RBS was in the news (bad division) yesterday. Apparently they have to set aside almost three-thousand million pounds in order to ‘settle’ claims that some of their staff mis-sold some financial products – about 1 million of them! – to the banks customers.

Now, might it just be the case that Irish financial institutions also mis-sold mortgage products to their customers. Like, residential mortgages that the borrower would not be able to repay, like Like, you know, like – it slipped the lender’s attention, like, that they should have requested robust documentation from each borrower, like. And only lent 80% of the value of the asset, like. And demanded a 20% cash deposit from savings, like!

There are a few other piffling problems, but sure the wretched bank staff were rushed off their swivel chairs – they had urgent golf appointments to attend to. And the hell with the financial well-being of their borrowers.

Where does that sort of piss-poor performance lead to? – ‘Shitsville’!

from migrants to mortgages,a road less travelled-link to paper above.

i find the paper fatally flawed for two principal reasons,well actually quite a few,the valuation methodology for LTV’s is also all over the place.

1-exclusion off sub prime lenders.
2-the ugly lumping together off BTL/PPR in the data.

The author totally jumps the shark in this paper,how can you exclude subprime,which represented 3% off mortgage lending but is 10% off arrears?
Level of sub prime mtg arrears,3 times higher than those in the sample,56% off subprime more than 90 days in arrears in comparison to the national average of 17%!

“I am informed by the Central Bank that, at end September 2013, six of these firms had a total of 17,807 primary dwelling (PDH) mortgage accounts and four had a total of 659 buy to let (BTL) mortgage accounts. Regarding the level of outstanding debt on these accounts, there was a total of €3.354bn in outstanding PDH debt and a further €0.132bn in outstanding in BTL mortgage debt. Of that outstanding debt, mortgage accounts amounting to €1.885bn (PDH) and €0.050bn (BTL) respectively were in arrears of over 90 days.”

http://www.kildarestreet.com/wrans/?id=2014-01-21a.185&s=noonan+mortgage+arrears#g187.r

Brian Woods Sr – Are you not equally bothered by the fact that typical mortgage lending LTVs are still at 92% (AIB) and 90% (all other lenders)?

The regulators and legislators are not interested in preventing people from taking on copius amounts of debt. There is, apparently, nothing wrong with it.

@ Sean Lyons: Obliged for the down-load link. Comments follow.

A borrower enters mortgage arrears as a consequence of some negative-event/s (shock). That is, there is a specific causal process from:

event or events ———————> mortgage arrears
[causal process]

Figuring out the ‘causal process’ is not the same as describing or comparing the characteristics of non-defaulters v defaulters, then attempting to predict whether or not they may, or may not, actually be defaulters or non-defaulters. “Events, dear boy. Events.”

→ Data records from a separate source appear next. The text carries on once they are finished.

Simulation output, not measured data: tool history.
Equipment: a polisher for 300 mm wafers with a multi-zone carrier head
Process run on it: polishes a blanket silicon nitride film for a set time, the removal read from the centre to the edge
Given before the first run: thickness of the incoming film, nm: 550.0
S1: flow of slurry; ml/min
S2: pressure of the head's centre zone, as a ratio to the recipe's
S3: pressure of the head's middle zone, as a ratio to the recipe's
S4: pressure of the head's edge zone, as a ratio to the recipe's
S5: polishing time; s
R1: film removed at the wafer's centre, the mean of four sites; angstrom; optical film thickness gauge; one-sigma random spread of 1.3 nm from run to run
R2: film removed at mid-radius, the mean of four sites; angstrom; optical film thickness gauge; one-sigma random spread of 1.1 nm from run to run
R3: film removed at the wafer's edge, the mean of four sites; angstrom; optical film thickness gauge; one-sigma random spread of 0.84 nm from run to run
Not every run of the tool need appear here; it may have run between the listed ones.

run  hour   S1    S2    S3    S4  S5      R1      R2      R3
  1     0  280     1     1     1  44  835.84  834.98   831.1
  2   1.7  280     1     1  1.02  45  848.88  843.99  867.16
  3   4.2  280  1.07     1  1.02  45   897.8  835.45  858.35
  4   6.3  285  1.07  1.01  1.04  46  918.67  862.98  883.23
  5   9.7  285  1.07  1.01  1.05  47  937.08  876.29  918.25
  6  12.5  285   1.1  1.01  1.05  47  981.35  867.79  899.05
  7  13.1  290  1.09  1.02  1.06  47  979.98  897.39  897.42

The events that will cause a borrower to enter into a mortgage default are knowns – known to the mortgage providers, that is. If not, these providers are either incompetents or charlatans and have no business in the lending business. It would be the equivalent of bookmakers not only having no information on the prior ‘form’ of race horses, but dismissing such information as being “Too costly to collect and analyze.” Or some such PR guff.

Next, there is the probability that a specific event may, or may not occur. A careful analysis of the financial histories of many prior residential mortgages would be useful here. Computing probabilities should be a doddle for a competent Actuary.

So: You have a list of known events. You also know, from historical evidence, whether or not those events will affect the mortgage in a negative manner – cause a default. And you should have a plausible actuarial model to compute the likelihoods of the occurrence of the known events. You should also be able to ‘estimate’ the level of ‘severity’ of the event on the ability of the borrower to repay the mortgage as agreed: (death, injury, illness, loss of job, marital separation, children, etc., etc.).

Now each potential mortgagee is fully informed about, and aware of all the above as she enters the mortgage lender’s office? Yes? No? I believe the probability of an affirmative answer on that would be close to 0.001.

“Oh! You mean to say that assembling a list of risk factors, and computing the likelihood of their occurrance using historical data, is the responsibility of the mortgager, and they will have this information available BEFORE a potential borrower comes through the door?” “Why yes!” “Oh!”

They didn’t know, did they? And if they DID, then where is their paperwork?

Your income is the key determinant of your ability to service ALL your loans, not just your mortgage. Duh!

Value is NOT the same as price. Value is an opinion. Whereas Price (or rental income) is a fact. For residential mortgages ALWAYS use facts. And if in doubt – say NO!.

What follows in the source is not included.